Austromarxism

Austromarxism (also stylised as Austro-Marxism) was a Marxist theoretical current led by Victor Adler, Otto Bauer, Karl Renner, Max Adler and Rudolf Hilferding,[1][2] members of the Social Democratic Workers' Party of Austria in Austria-Hungary and the First Austrian Republic, and later supported by Austrian-born revolutionary and assassin of the Imperial Minister-President Count von Stürgkh, Friedrich Adler. It is known for its theory of nationality and nationalism, and its attempt to conciliate it with socialism in the imperial context.[2] More generally, the Austromarxists strove to achieve a synthesis between social democracy and revolutionary socialism. Uniquely, Austromarxists posited that class consciousness in the working class could be achieved more organically through the maintenance of national autonomy, in contrast to the internationalist perspective and the notion of the party vanguard popular in orthodox Marxist circles elsewhere in Europe.

Austromarxist theorist Otto Bauer, photographed in 1919
Former Staatkanzler Karl Renner, photographed in 1920

Overview

Beginning in 1904, the Austromarxist group organized around magazines such as the Blätter zur Theorie und Politik des wissenschaftlichen Sozialismus and the Marx-Studien. Far from being a homogeneous movement, it was a home for such different thinkers and politicians as the Neokantian Max Adler and Rudolf Hilferding.[2] The term "Austromarxism" was first used by the American writer and Marxist theoretician Louis B. Boudin just before the first world war.[3][4]

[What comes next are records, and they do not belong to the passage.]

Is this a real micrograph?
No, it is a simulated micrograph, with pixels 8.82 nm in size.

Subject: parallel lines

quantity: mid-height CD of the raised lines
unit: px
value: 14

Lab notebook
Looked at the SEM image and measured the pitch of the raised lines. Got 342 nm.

In 1921 the Austromarxists formed the International Working Union of Socialist Parties (also known as 212 International or the Vienna International), hoping to unite the 2nd and 3rd Internationals, with Friedrich Adler as the first secretary of the IWUSP.[2][5][6] After it failed to maintain momentum as a force, the IWUSP was integrated with what remained of the Second International and formed the Labour and Socialist International (LSI).[5]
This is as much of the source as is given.